This was the first time in history when a European power takes people and just transfers them across the ocean. And Portugal was not only the first Atlantic slave trader, but also the biggest over a long time. To give an idea of the percentage, the Portuguese empire was responsible for 47% of all the slave trade. A tiny country. And the other four main powers: England, Spain, France and Holland, altogether they comprised 53%. This I think gives you an idea of what we are talking about.
But up until today, children in school in Portugal don’t have the least idea that we are talking about this scale: almost six million people. And these are the numbers that we can more or less publish because, for sure, there is a lot that we don’t know.
MM: It sounds like in your book you had to challenge some very dearly held national narratives.

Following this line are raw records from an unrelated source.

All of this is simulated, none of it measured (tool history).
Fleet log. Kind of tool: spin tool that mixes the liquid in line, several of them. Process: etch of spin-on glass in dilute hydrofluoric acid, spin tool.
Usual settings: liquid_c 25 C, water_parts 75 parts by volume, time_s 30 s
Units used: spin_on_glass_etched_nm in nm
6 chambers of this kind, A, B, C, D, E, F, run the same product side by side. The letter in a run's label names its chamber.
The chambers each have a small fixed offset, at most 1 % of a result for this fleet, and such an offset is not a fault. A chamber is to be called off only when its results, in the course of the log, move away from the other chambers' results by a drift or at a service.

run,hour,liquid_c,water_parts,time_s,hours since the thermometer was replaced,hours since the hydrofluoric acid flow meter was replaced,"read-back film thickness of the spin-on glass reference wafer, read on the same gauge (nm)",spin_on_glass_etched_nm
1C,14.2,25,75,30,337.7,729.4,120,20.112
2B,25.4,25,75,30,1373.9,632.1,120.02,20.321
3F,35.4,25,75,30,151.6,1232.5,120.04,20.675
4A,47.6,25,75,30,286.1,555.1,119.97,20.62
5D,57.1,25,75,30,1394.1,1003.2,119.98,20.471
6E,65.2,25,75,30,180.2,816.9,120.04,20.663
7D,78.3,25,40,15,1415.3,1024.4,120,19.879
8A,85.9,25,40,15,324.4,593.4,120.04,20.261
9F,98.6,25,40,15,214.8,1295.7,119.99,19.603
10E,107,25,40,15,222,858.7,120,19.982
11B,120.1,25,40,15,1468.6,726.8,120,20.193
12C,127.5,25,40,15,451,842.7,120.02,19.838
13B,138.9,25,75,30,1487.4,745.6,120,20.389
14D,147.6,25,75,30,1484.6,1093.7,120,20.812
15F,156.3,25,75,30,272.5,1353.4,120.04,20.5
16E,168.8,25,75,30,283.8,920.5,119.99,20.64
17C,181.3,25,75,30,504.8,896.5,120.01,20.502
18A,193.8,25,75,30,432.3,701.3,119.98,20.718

ALC: When I started to debate all these things in Portugal, people always made the same kinds of excuses, like “Oh the Africans already enslaved people!” Yes, some regions of West Africa had a tradition of enslaving people, it’s true. A very old tradition. Even today. But what happened was that the arrival of the Portuguese stimulated this enormously, and transformed it into a system and a business. The Portuguese stayed on the coast, and they hired these Africans to travel inland to bring more and more people. It was a huge flow, and of course many of them died on the way, and they died in Brazil, so they were always in need of more.
MM: How did you feel, discovering this?
ALC: It was very powerful to me, because within the academic world and among artists, all these issues have been brought out more, of course. But not in the mainstream debates, in the political debates, among political leaders, the president of the country, the mayors, the prime ministers etc. And in the school books—in schools this is lacking. And Lisbon as a city has no sign visible of this story. You have these huge monuments in Lisbon celebrating the extraordinary navigations of the 15th and 16th centuries.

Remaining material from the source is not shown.